I adjust camera based on player location and draw the whole map at once. The camera moves in 1 screen increments. Entity e_map stores the camera position and max x,y coordinates. Player entity e_player has the player position on map.
I added shortcut pointers to e_player and e_map. In a bigger cart those would be useful but I guess they do break the ECS pattern a bit.
Learnings
- Components are 1) only data, 2) as small as possible and 3) never share data (normalized).
- Entities are only containers for components.
- Systems are logic: manipulate component data.
- Map tiles are not entities.
- MBoffin's top-down game tutorial brick wall sprite is really useful :)
Other Things
Pointless ponderings: Is it a "map tile" or a "map cell"? The manual uses both but "cell" comes first. OTOH "tile based" is an established term... Opinions?
Bonus pro tip for including images in GitHub README.md
- add an Issue to the repo, eg. "README.md images"
- drag & drop the image file to the issue
- copy the resulting Markdown link pointing to https://user-images.githubusercontent.com/...
Caveat: there's no way to delete these images from GitHub storage but at least they don't clutter the repository with binary data.
/Actually/ let's simplify the map drawing example a bit. This time map is not entity because I didn't see how it would connect to ECS pattern.
Collision Detection
There's a ton of examples and material about collision detection so I'm not going to repeat that. Mostly I read this: Owen Pellegrin: Simple Collision Detection and looked at this: mboffin.itch.io/pico8-overlap, and ended up using MBoffin's elegant function overlap().

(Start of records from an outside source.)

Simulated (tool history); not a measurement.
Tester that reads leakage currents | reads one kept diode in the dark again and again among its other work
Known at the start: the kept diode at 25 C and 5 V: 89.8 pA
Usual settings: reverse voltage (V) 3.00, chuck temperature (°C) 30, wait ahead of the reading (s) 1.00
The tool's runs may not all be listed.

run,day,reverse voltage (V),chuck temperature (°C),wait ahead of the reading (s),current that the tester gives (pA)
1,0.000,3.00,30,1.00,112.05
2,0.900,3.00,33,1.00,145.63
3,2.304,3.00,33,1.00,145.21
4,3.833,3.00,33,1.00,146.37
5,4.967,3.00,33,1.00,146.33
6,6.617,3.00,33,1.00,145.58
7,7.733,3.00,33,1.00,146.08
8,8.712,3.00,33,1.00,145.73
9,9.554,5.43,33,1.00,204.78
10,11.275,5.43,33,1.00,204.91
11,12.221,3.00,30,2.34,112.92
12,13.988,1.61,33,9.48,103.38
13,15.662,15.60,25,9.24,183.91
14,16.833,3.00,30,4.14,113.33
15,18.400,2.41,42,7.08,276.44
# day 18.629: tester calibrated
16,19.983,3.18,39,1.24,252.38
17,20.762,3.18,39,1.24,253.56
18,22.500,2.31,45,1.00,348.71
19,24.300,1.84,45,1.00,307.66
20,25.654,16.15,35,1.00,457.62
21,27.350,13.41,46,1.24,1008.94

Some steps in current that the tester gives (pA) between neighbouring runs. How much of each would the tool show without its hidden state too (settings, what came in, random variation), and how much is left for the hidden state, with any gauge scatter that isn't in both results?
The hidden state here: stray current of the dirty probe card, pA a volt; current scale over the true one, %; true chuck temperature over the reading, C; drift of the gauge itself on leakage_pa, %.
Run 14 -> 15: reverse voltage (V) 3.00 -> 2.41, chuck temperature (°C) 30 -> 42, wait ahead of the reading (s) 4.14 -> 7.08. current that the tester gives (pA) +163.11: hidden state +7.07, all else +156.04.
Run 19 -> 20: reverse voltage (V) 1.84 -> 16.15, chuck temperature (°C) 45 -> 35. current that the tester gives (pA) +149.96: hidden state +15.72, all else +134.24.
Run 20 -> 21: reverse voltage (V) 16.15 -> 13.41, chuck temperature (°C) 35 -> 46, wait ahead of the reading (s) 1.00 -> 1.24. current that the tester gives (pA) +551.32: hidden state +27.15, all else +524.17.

The example code compares player entity's attempted next position with all other entities' (which have sprite and position) position in a loop and allows or denies the move based on that. There is a consideration of sprite width and height to allow non-8x8-elements.
Learnings
It's nice to allow the player entity to slide along the edge of the sprite it is colliding with. To allow this I check the X and Y axis collision separately.
Questions
I don't know if there's a better way? Looping through all entities (twice) on every move seems like a waste of resources. But hey, premature optimization is the root of all evil so I'll cross that bridge when I get there.
I had the same question! Asked on discord and someone told me that I shouldn’t iterate through all entities, but through all components (or maybe all components of a specific kind, say update components vs draw components). That works if each component has a reference to its entity.